Writer’s block… Ah, we’ve all encountered that dreaded term before. It’s like a temporary death sentence. Okay, that’s an overreaction. But having writer’s block is bad. Well, at least that’s how I used to see it.
I can’t say I don’t experience moments of not wanting to or not being able to write because I still do (and they happen often). But I have found ways to make sure that I don’t stare at the wall or my blank word processor more than I actually write. Here are some of them.
Write about your interests
This is easier when you’re a blogger who writes for yourself or see writing as an outlet. Do you like makeup? Go ahead and write about it. Are you a fan of fashion? Write away. The thoughts flow rather freely when you’re writing about something that you like. If you still can’t find something to be excited about amongst your interests, try writing about a trending topic that moved you or caught your eye.
If you write for a certain beat or niche, this might be a bit more challenging. What I do if I’m not very interested in a topic is research about it. There’s something about learning something new that jolts the mind. It jogs up your brain.
Take a walk
Walk away from writer’s block — literally. If you’re a more active person, I’d suggest you exercise or do your usual fitness routine. If you’re more like me, walking is enough. Moving can help energize you. Going out can also help you get some time to breathe. A change in view (literally) is always nice and helpful when you’re stuck in a rut.
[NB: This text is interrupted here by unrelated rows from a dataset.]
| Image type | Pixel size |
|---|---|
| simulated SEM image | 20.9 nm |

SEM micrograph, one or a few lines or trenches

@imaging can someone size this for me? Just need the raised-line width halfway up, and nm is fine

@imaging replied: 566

If I’m given a brief about a write-up ahead of time, I re-read the brief as many times as I can and start creating an outline. I may not know exactly what I will say, but at least I already have a flow for it. We usually regard writing as something creative and something that requires inspiration. While it is a creative act, it also requires technical skills and tons of discipline. You can’t always just say you’re not in the mood or your muse didn’t come. Preparation, I’ve come to learn, is key in most anything in life — writing included.
Just do it
This point is related to the previous one. We often make excuses when we can’t write. Now, I’m not saying that writer’s block is not real because I have had a lot of experience with it. What I’m saying is you have a choice to unblock. It’s not a permanent condition; it’s not even one that cannot be undone at will. So, when you feel like you can’t squeeze thoughts out of your mind, just try harder. Type anything. Start with whatever comes to your mind. You can always edit later. It’s always better to have something — no matter how awful — to actually pick at and make better than having nothing at all.
What are your tips for beating writer’s block?